CEDAR RAPIDS - First of all, forget last year.
You might never see a collection of offensive talent the likes the Cedar Rapids Kernels had in 2013. It began with minor league player of the year Byron Buxton and continued up and down the lineup.
These are not those Kernels. That's not saying it won't be a successful summer at the old ballyard or anything, but 88 wins is going to be awfully tough to duplicate.
If the Men of Corn get anywhere close, it'll probably be because of pitching. There are some real good arms on this team.
"I'd say absolutely," said Kernels Manager Jake Mauer, whose team opens the Midwest League season Thursday night at home against Clinton (6:35 p.m. first pitch, on KCRG-9.2). "Last year, with the boys that we had that could hit the ball over the fence, you could score eight, nine runs real quick. Things like that. We're probably not going to have that luxury this season.
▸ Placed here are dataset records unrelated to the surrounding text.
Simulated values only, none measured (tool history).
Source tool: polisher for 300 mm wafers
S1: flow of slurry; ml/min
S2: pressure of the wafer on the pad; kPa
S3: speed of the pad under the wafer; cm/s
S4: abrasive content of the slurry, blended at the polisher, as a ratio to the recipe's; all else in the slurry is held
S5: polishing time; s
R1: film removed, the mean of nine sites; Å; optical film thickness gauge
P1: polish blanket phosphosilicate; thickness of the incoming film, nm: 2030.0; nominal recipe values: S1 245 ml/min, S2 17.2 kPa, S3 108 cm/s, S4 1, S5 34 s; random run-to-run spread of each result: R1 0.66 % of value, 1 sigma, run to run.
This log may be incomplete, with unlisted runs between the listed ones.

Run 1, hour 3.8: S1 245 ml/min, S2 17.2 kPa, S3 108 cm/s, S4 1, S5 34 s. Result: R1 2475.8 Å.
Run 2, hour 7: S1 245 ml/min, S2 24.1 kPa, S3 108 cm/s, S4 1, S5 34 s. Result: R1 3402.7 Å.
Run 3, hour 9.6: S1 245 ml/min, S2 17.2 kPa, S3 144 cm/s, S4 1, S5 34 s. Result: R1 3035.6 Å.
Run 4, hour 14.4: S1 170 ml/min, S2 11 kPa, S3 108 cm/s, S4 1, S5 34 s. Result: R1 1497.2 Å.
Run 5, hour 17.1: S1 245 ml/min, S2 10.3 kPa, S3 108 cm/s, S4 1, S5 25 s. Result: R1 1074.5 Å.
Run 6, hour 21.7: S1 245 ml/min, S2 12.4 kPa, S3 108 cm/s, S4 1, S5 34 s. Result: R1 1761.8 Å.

"I'd say our starting rotation, there are more power arms than we had in the past. There are a couple of boys in there that can run it up there pretty good. We're going to rely on them. Our starting pitching is going to be pretty deep."
The biggest name of the bunch is 19-year-old right-hander Kohl Stewart, the fourth-overall pick in last year's MLB draft. Baseball America ranks the Texan the Twins' No. 4 minor-league prospect.
He'll start Sunday against Clinton. Former Indiana Hoosier Aaron Slegers - all 6-foot-10 of him - gets the nod on opening night.
Lefty Randy Rosario starts Friday night, followed by Ryan Eades, Stewart, Miguel Sulbaran and Felix Jorge. Rosario and Jorge, both from the Dominican Republic, also are ranked among the top 25 prospects in the Twins organization.
There are more touted arms in extended spring training that should see Cedar Rapids at some point this season, including 18-year-old Australian lefty Lewis Thorpe and 19-year-old righty Stephen Gonsalves.
"We have a lot of good (pitching) talent," Stewart said. "I think we've kind of been feeding off each other a little bit. I think those guys (Thorpe and Gonsalves) will probably be here by the end of the year. I mean, we've got Slegers, Eades, Rosario, the list goes on. There are a lot of guys in the lower levels with the Twins right now that will probably be in the big leagues someday together. That's exciting. We're going to feed off each other and make each other better."
Lineup wise, Mauer said his club has guys who can play multiple positions. Everyday givens include 19-year-old Venezuelan Engelb Vielma, who has work to do with the bat but who can really pick it at shortstop.
Bryan Haar will get a lot of time at first base after tying for the Rookie-level Appalachian League in extra-base hits last season. Other infielders are returnee Joel Licon, Logan Wade, Tanner Vavra and Cedar Rapids' own Chad Christensen.
The Cedar Rapids Washington grad and former Nebraska Cornhusker will play a utility role.
"Chad is really going to help us," Mauer said. "One, with his versatility. He can play multiple positions, wouldn't be afraid to put him anywhere in the infield and the corner outfield. He's a guy that obviously has some experience playing at Nebraska. He's going to give us quality at-bats, compete at the plate."
Catchers include returnees Michael Quesada and Bo Altobelli, as well as Mitch Garver, a ninth-round draft pick from the University of New Mexico last June. Mauer said he expects speedy Zach Granite to be the most days center fielder, with Zack Larson and returnee Jeremias Pineda also in the mix.
"We're excited to be back, there's no doubt about it," Mauer said. "Four long weeks down in spring training. We started with about 40 guys we were thinking about bringing up here, and now it's whittled down to 25. We're pretty excited about the guys who came up here with us.
"We're an older team, but we're probably not as experienced as last year. We're going to be more interchangeable, I'd say. More versatile than last year ... It's kind of the old cliché. Who's hitting is going to play the most. Not going to lie to you. We're here to develop, but I hate to lose, too."